A good cop on the case
Retired homicide detective Ron Iddles has a tale to tell – and so too, eventually, do those who commit murders, writes
IF TRAGEDY befell your family, you’d want someone like Ron Iddles on the case.
Iddles, now retired, is Australia’s most experienced homicide detective. In a career spanning 320 murder investigations, he has solved 99 per cent of cases including many decades-old cases.
In Foxtel’s gripping new documentary series, based on Justine Ford’s book The Good Cop, Iddles takes viewers through his firsthand account of six cold cases.
The episodes range from the first murder case he was assigned, the 1980 murder of bookshop owner Maria Jones, to the final cold case he solved – the 1983 murder of Michelle Buckingham.
“When people ask me ‘ what’s a murderer look like?’ I say ‘He looks like you or I’,” he tells The Guide.
“Those who have got away with it for 10 or 15 years, when you ultimately catch up with them and have got sufficient evidence to charge them, some of them say ‘You know what Ron, I’ve thought about it every day since I did it’.
“People carry that burden, but people who commit homicides eventually tell someone and (my investigations) were about finding the person they told.”

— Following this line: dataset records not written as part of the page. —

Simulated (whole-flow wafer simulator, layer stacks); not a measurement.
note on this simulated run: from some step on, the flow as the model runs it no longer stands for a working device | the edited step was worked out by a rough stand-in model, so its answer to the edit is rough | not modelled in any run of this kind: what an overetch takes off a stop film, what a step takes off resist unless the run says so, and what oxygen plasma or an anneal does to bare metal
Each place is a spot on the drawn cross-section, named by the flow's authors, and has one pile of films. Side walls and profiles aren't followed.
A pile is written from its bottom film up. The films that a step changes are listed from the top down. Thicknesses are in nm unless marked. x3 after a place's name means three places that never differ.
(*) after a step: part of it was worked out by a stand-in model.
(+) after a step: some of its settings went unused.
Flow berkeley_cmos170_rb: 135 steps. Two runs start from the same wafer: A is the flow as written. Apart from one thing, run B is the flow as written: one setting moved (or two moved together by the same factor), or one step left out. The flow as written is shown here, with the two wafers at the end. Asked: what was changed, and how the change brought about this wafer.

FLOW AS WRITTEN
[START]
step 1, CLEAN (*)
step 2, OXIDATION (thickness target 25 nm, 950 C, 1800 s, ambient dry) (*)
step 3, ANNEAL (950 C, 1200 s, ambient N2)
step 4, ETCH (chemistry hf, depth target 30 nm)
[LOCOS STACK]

Iddles got the nickname “The Greatman” from his fellow detectives for his dogged, but respectful, approach to the job.
Rather than criticise the original investigation, he saw it as his duty to approach the case with fresh eyes.
“You can be empathetic but don’t be sympathetic,” he says.
“When you become sympathetic you become emotionally attached and your judgment becomes clouded.”